A company says it has created the first decentralized machine learning platform on the blockchain – giving organizations of all sizes the ability to discover new patterns in their data, predict when sales are going to be made, and increase clickthrough rates from customers.
According to GNY, its main motivation when it was established in 2015 was finding a way for “vast amounts of digital data left behind by people to be organized and analyzed to provide business, marketing and social impact solutions.”
GNY’s founder and chief R&D officer Richard Jarritt explained: “It was one of our aims to push forward with blockchain thinking – away from thinking as a rigid structure of linear events. What could you do if you brought programing software ability on chain?” As a result, the team has produced a technology that could analyze secure data in real time and adapt to an individual’s behavior as it progresses and changes.
Through hundreds of machine learning algorithms working in tandem with one another, and responding to millions of independent variable features, GNY says it can solve multiple business problems such as fraud in the insurance industry, viewership in publishing, and predict how a user is going to behave in retail.
“We’ve tested the predictive platform very successfully over the past two years. We’re currently working with insurance companies, financial services companies, retailers, and marketers. We think the application for this technology can go even wider than that,” GNY founder Cosmas Wong told Cointelegraph.
GNY says its smart APIs have been paired with a universal operating language, and this enables developers from all walks of life to “easily access the power of machine learning.” The company says its ecosystem has successfully tested cross-chain transactions for Bitcoin, Asch and Ethereum. In the future, the company plans to bring the machine learning power to be decentralized across its own DPOS network, engineered by Tom Lorenc, an experienced technology expert and data scientist, and cryptographic developer Leo Liang.
“Guesstimating” the consumer
Cosmas Wong explained in a recent article for Silicon Review that the system is able to predict a consumer’s buying habits based on what they have done in the past. Seemingly inconsequential details such as the location and time of day that a purchase was made can be used to “guesstimate” what they will do when presented with purchasing opportunities in the future.
Wong says one of GNY’s most powerful features it is ability to correct itself. If a shopper does not go on to purchase a product recommended to them, the system performs a recalculation and presents the consumer with an alternative.
GNY has placed a heavy emphasis on being “non-intrusive, effective and efficient” – and says its platform has great potential in transforming our day-to-day lives, while protecting data security and privacy.
Supporting charities and NGOs
GNY says that it is determined to ensure that its machine learning technology also has a positive social impact. To encourage social enterprises to engage the technology, the company launched an initiative called the Magic Wish Technology Grant. The grant will be awarded to several organizations bi-annually, and will provide them GNY’s full service custom services completely pro-bono to help them solve “pressing and complex data problems.”

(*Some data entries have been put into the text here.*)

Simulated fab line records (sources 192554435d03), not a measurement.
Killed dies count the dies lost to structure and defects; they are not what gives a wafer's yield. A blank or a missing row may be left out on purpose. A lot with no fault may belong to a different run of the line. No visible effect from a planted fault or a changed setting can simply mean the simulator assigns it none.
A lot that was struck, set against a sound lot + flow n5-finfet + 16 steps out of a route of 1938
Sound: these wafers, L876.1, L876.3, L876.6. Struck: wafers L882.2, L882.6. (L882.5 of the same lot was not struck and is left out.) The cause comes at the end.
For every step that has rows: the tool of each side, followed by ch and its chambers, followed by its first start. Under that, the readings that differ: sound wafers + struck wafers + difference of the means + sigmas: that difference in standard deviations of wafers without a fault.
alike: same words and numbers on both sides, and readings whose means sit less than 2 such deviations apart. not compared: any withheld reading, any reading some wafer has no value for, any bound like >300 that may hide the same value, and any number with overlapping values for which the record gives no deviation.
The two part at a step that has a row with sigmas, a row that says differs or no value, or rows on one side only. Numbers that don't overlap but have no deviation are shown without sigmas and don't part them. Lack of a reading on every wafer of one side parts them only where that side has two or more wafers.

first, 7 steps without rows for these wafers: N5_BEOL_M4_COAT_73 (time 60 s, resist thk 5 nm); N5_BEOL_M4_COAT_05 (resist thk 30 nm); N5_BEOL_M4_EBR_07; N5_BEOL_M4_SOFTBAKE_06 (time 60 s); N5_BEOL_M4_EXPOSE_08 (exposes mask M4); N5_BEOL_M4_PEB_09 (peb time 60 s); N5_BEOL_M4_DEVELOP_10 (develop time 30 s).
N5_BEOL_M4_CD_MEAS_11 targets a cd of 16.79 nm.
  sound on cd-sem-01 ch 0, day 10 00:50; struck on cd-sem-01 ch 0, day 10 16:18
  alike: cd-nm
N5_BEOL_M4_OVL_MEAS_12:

GNY announced that the first organization to receive this grant is the Child Rescue Coalition. The non-profit is helping to save children from sexual abuse by developing free technology that law enforcement agencies can use to track down and arrest predators. According to the CRC, its system has led to more than 10,500 criminals being arrested, with more than 2,400 young victims rescued. Its website goes on to claim that its technology is already being used across the US, as well as by 84 countries worldwide.
The company is planning to announce its second Magic Wish partner soon.
GNY’s ERC-20 token is going to be introduced during the platform’s initial offering – on September 3 – giving token holders the opportunity to make the most out of GNY’s machine learning capabilities. During the first two phases of the offering, 200 million tokens are going to be available for the ecosystem.
The company claims the ICO is the first utility token to launch in Jersey. Richard Jarritt says the Channel Islands was chosen because of its stable yet flexible framework to encourage quality ICOs.
According to GNY, its team has extensive experience in specialized machine learning and blockchain – and its workforce is based in the UK, Asia and the US. In a development which GNY says sets it out from other initial coin offerings, its decentralized blockchain is patent pending in the United States.